It is not known who fulfilled Sinclair’s bequest to the Library after her death – whether it was family members or her executors – but the gift is referenced in the Minutes of the Committee of the Library on 14 April 1947 in the following way:

The Secretary reported the bequest by Miss May Sinclair of some philosophical works and the gift of £20 by Mr S. Roscoe on the completion of 25 years membership. The Committee’s thanks were voted.

The Annual Report for 1947 also acknowledges the bequest in a similar way:

The Committee are pleased to report the bequests to the Library by the late Miss E.M. Hackblock of a bookcase and books by the late Miss May Sinclair of Classical works.

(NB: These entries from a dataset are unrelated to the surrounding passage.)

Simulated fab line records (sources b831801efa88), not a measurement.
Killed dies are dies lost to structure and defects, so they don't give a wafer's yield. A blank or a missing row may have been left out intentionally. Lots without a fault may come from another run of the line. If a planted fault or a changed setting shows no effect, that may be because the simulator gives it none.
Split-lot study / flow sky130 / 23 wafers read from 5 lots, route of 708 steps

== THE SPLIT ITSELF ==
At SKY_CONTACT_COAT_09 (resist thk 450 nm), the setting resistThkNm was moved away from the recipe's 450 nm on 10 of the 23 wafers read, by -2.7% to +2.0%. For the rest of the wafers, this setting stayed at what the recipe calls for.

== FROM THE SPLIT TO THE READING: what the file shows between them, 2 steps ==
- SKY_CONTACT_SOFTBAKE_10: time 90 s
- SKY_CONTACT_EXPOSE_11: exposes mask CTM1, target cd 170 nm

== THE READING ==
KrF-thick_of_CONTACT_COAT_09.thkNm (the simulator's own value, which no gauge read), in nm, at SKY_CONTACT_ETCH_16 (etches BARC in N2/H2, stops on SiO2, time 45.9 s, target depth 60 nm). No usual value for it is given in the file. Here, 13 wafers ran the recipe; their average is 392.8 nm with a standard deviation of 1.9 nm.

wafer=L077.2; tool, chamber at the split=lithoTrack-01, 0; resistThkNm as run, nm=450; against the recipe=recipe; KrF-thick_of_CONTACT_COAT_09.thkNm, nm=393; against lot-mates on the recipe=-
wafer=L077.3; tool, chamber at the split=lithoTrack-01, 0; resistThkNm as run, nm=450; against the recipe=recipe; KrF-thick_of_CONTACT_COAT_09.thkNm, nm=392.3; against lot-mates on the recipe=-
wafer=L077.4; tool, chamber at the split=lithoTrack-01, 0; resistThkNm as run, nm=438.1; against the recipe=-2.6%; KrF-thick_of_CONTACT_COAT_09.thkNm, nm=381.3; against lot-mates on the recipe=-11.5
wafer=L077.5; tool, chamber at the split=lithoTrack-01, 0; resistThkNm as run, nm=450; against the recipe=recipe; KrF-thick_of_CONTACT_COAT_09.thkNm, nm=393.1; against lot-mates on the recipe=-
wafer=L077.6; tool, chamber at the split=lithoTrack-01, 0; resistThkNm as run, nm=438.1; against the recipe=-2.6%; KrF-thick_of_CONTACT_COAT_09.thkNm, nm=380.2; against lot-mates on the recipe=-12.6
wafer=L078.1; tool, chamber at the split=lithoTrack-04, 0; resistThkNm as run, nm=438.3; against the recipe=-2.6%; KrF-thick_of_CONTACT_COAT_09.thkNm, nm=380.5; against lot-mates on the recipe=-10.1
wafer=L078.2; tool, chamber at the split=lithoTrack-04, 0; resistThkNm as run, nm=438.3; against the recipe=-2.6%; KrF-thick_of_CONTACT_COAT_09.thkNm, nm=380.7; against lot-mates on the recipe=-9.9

As was common practice, the exact items are not detailed any further – this is in no way a comment on Sinclair’s diminished public stature after decades of reclusion (both the BBC and The Times published obituaries and notices of her passing). However, because the books were not itemised upon receipt it has been extraordinarily difficult to trace them in a collection of over one million books.

My starting point was the list of 25 books affixed to Sinclair’s will and headed “Books bequeathed to London Library”, composed in 1919 on the paper of the Albemarle Club. By using this list and comparing it to the London Library’s online catalogue it was possible to prepare a “shortlist” of possible editions on the library’s shelves, based on likely publication dates and other information Sinclair occasionally provides: translator, publisher, and number of volumes. Many pre-1950 books are not registered online, so this was only possible for approximately half of those listed, but by recording the shelfmarks and “Shelved under” information it was then possible to manually sift through the hard copies looking for evidence of Sinclair’s ownership. With success! To date, 5 volumes have been identified and more potentially located (see below for the full list).

The books traced have donation labels on the inside cover stating that they were bequeathed by “Miss M. Sinclair” in 1946, and all have acquisition stamps for April 1947. Most are re-bound, though some retain their original bindings, and most also appear to have formed part of the open stack lending service for their 50+ year residency – precisely the afterlife that Sinclair would have hoped for them, one presumes.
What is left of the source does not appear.